Every now and then, I do crave for rich & creamy desserts like cheesecakes. When I do come across recipes I like, I try to make the recipes lighter & healthier. The baked cheesecake requires patience (which I don’t have when it comes to baking) and lots of spare time. This is a quick and simple no-bake dessert that is slightly healthier, that you would happily indulge. And doesn’t these No Bake Ricotta Cheescake Bites with Pecan Base and colourful toppings make a pretty dessert?
The filling is just a combination of ricotta (yes, the earlier homemade ricotta recipe is for this) and cream cheese, flavored with lemon and honey; it’s deliciously creamy when first produced, but sets up well once chilled. Adding ricotta with the cream cheese makes it lower in calorie (ricotta is half the calorie of cream cheese) and by making them into bite sizes, I get to control my portion intake. Instead of the traditional digestive biscuit-butter crust, I use pecan date crust for low carb & gluten-free alternative. Bits of ground pecan adds a nice flavour to the cheesecake.

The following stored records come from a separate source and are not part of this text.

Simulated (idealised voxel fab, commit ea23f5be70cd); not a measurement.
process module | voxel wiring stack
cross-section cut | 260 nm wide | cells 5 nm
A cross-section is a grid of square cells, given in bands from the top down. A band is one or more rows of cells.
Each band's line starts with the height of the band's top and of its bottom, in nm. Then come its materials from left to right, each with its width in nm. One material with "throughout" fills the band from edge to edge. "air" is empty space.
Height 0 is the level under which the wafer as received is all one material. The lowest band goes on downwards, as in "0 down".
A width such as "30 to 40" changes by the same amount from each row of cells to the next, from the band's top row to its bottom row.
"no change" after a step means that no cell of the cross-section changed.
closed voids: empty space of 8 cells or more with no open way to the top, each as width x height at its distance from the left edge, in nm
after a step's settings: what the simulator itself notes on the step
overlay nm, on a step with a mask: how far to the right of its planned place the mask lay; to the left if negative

This No Bake Ricotta Cheesecake doesn’t have the firmness of a baked cheesecake, which usually contains eggs or cornstarch. Instead, it’s quite a delicate thing. But it is firm enough to cut (carefully), and sit up straight on a plate. And good thing it doesn’t require a springform pan.
As always, I reduced the level of sweetness in my recipes, please add more sugar/honey if you don’t find it sweet enough. My cheesecake bites are topped with what I have in my kitchen – Blueberry with passionfruit sauce, Strawberry sauce, Chocolate ganache and sprinkle of Green Tea powder. You could also top with any soft fresh fruits like berries, peaches or nectarines or Or you can make a kind of berry sauce (just cook berries with a little water and sugar), and spoon it over the cheesecake.
Just as creamy and heavenly..
- 1 225g Cream Cheese – bring out from fridge to soften
- 1 225g Ricotta Cheese
- 1 tablespoon Honey, or to taste
- Zest of 1 Lemon
- 100g moist Dates – pitted
- 100g Ground Pecans or Walnuts
- a handful of Blueberries
- Passionfruit Sauce
- Strawberry Sauce
- Chocolate Ganache
- Green Tea Powder
- Combine the Base Ingredients in a food processor.
- Press the processed based evenly into bottom of a 20cm square tray/container (lined with parchment paper) to form a crust about ½cm thick.
- Using the food processor or mixer, combine cream cheese, ricotta, honey, lemon rind and blend until smooth.
- Spread cheese mixture carefully and evenly over crust, using a spatula or butter knife to smooth top. Chill for 1-2 hours, or until set.
- When you are ready to serve, cut into 4cm squares and add the topping.
- Scoop out passionfruit pulp and press out the juice using a sieve. Cook the juice over low heat with sugar until thicken. (or you can add some pectin to juice to thicken). Place blueberry on cheesecake and spoon passionfruit juice over it.
- Cook strawberry with a bit of water & sugar, until slightly thicken.
- Cook 2parts cream, take off heat and stir in 1 part 70% chocolate until chocolate have melted.